How do we prevent this situation from happening again? Clearly, a lot of our politicians were pretty sloppy. Signing a statutory declaration confirming your eligibility to stand for parliament is an important thing. I don’t doubt the sincerity of most of those caught in the current scandal when they say they were not aware of their other citizenship, but this is arguably a result of complacency (“well, I was born in Australia and I never applied for another citizenship, so…”). We know now that in order to be sure a potential candidate needs to check not just their own background, but also the citizenship laws of any country that either of their parents might have been associated with (and, if the Merino case is true, also their spouses).

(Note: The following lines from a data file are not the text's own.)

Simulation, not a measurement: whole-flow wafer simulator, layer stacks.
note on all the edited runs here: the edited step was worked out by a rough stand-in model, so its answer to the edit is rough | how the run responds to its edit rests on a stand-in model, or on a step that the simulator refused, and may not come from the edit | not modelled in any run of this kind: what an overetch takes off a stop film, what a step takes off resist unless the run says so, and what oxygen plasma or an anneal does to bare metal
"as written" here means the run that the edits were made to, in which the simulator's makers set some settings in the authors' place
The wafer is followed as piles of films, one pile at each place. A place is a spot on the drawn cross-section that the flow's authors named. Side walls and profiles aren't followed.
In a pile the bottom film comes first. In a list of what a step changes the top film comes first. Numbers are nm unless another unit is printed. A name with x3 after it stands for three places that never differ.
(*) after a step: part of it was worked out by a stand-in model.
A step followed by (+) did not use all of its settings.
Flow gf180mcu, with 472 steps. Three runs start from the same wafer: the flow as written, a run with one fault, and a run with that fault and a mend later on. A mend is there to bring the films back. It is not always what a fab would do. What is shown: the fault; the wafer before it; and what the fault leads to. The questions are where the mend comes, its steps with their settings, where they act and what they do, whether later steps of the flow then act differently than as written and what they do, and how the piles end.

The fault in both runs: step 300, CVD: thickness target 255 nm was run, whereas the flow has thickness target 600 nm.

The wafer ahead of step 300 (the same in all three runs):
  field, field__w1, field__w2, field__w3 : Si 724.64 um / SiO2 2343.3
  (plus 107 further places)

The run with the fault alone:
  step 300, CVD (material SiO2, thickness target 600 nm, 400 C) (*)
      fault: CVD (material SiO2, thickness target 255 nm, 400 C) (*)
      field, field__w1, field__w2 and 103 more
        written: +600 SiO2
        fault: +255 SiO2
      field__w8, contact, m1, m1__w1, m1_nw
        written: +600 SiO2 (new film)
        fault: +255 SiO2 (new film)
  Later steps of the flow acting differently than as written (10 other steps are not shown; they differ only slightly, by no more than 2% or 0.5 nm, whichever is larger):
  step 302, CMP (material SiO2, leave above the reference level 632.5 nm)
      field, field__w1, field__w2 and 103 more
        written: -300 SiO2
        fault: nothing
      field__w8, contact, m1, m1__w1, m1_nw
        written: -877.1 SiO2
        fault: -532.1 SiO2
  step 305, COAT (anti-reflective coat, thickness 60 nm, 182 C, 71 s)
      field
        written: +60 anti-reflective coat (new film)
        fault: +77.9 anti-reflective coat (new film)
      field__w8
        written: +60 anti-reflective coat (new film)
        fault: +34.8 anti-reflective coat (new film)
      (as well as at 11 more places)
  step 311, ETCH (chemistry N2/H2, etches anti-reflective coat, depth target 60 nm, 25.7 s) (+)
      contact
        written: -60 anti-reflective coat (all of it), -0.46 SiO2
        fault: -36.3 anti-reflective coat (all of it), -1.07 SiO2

Are we going to change the laws? Some argue that in our multicultural age, where so many Australians are either foreign born or have at least one parent born overseas, it is silly to require mono-citizenship of our politicians. I have no strong views on the issue, but in terms of practicality changing this rule would require a constitutional amendment and I can’t see a government of any stripe going to the Australian people with a referendum on such a narrow policy question, which only concerns and benefits the politicians themselves.

I don’t think we’re quite yet at the beginning of the end, but I sincerely hope we’re at least at the end of the beginning of the current sorry saga. Just about the only certain thing is that things will get even more “interesting” in the coming weeks. The circus is very much still in town.